It's time to pull my metaphorical dancing shoes out of the Ikea metaphorical-shoe-holder thingy and hit the streets. By which I mean, in my fashion, it's time to reiterate that this Met season which for some reason had certain dud-like qualities on paper, has instead been a source of consistent satisfaction, and mutter a quiet, quasi-religious word of thanks to the likes of Olga Borodina and Clifton Forbis, a pair anyone would be happy to hear again. And by "anyone" I mean me, but maybe you, too.
Hours away from going to hear my very favorite low-voiced lady sing at Avery, I must take a minute to eat some crow over my long-held indifference to Ms. Borodina. It's not that I didn't like her, but more that I kind of didn't entirely get it. I heard her first as Marina in a Boris I was standing for, and only ever again as Polina or Praskovija or Pippi or whatever the throwaway sister in Pikovaia Dama answers to. In fact I heard all but the last note of her Marina, as I was in upstairs standing, had never been to the quiz, and thought it would be sufficiently fun to merit bolting from the upper reaches as the act was ending. I thought she had a wonderful strength in her voice but not as much kunst as I was craving. I have resisted the horrible temptation to say "kraving" and you may thank me. And as Dalila, she sounded much as I recalled. Well, listeners are allowed to mature as well as singers, no? Borodina is in fact a bit like Podles in that her approach to roles is based on luxury of sound and grand gestures. Borodina, of course, does more of a Simionato thing, producing equally unshakeable sound up and down her range without the punchy contralto chest notes. Neither one radiates canny intellectual smarts (illusory though this may well be) the way say Lisa Saffer or, to give an obvious example, Lorraine Hunt Lieberson does. It is certainly enough, and maybe a matter of matching of talent. Dalila need not come off as particularly deep. The standardized scorecard for this opera requests a letter grade for the act-ending cry of "lache!" and I, red grading pen in hand, have given an A without much hesitation.

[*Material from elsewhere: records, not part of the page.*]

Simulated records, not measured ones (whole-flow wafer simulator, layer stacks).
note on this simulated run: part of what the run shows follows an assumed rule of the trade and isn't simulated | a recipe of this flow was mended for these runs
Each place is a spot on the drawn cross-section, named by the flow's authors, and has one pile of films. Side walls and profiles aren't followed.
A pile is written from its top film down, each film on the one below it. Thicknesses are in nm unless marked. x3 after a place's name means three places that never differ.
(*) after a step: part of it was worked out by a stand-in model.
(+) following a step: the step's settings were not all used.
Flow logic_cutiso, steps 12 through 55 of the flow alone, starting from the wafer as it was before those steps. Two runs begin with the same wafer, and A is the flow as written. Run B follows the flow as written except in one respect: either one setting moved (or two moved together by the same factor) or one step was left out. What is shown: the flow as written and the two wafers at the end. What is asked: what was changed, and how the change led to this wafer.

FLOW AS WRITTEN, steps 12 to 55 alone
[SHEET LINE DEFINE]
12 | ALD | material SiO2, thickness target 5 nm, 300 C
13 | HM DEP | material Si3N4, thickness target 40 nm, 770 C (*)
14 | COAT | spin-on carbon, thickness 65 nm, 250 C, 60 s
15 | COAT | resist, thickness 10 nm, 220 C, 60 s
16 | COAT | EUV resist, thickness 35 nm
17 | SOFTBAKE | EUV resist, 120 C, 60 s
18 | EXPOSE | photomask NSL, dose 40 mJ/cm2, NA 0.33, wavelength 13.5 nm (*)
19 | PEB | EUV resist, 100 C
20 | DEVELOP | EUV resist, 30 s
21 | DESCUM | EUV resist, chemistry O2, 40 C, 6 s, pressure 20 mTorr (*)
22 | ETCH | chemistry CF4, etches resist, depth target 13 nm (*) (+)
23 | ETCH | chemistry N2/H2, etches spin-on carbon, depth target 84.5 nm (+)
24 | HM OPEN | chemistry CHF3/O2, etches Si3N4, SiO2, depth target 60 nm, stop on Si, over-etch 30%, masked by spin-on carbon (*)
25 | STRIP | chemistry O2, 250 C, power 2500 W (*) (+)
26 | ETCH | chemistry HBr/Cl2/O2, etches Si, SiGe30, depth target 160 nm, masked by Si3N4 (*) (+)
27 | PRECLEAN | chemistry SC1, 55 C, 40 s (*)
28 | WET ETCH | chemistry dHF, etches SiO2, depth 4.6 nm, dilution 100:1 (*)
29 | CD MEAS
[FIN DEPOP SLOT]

Clifton Forbis should have been a big name years ago and I hope he will be now, though I can't guess how well his voice took to the airwaves. You may recall his excellent turn in Wozzeck recently, and if you're from Texas (as am I and, it would seem, as is Jean Phillipe-Lafont, judging by the hook 'em horns element of his get-up in Samson...NYCOF will know what I'm talking about, if no-one else does: orange paint all over your face and a little white longhorn on your forehead? I mean c'mon, the season's over, I think. Football's the one with the horses and the swimming pool, right? Anyway pack up the tailgate party, Lafont.) you may also remember him in a gem of a Kat'a K with the riveting but vanished Elena Prokina. I'd like to think we're going to hear him in Wagner at the Met--beyond being compelling and having a basically pleasing sound, the voice is absolutely Met sized. I will say I was taken aback upon his opening lines, as he produces the least tenory sounding tenor I think I've ever heard. It's like the beginning of the Ozawa Gurrelieder when McCracken opens his mouth and Hans Hotter falls out.
Lafont, to my tastes, was a little dull and wooly, but not show-killingly so. I'm trying (very unstrenuously...I mean, the Met database is two clicks away) to remember who else has sung the high priest in this production. Surely someone could bring a bit more brio to the proceedings, you'd think. At least he kind of worked his costume, has some inner RuPaul going on. James Courtney as Abimelech looked for all the world like a fratboy in drag on a dare, trying feebly to work those humangous fingernails without ever tapping into their potential for campy gestures of slightly dandyish villainry. Nu, it would have been so hard to queue up The Crying Game on Netflix? (As in everything since Paradise Lost, if not before, though, it was pretty clear if you had to choose to spend next Saturday with the good guys or the bad guys, you'd probably already be on the b's on your speed dial. This despite some conducting, especially during the Bacchanale, that lacked Elvis, as I think we used to say during the Clinton years.) Yes, I'm commenting on his fingernail flicking skills, because really he does the same thing in this as in Rigoletto, turning out late career comprimario sounds that at least have a feel of being well earned.
Am I alone in basically admiring the look of this production but wishing the destruction of the temple looked a little less like a radical redecorating scheme and more like something going boom?
Podles shall be blogged later in the week.
Another Toothless Blind Item: what opera photographer and bon vivant turns out to do a surprisingly riotous imitation of Licia Albanese clearing her throat?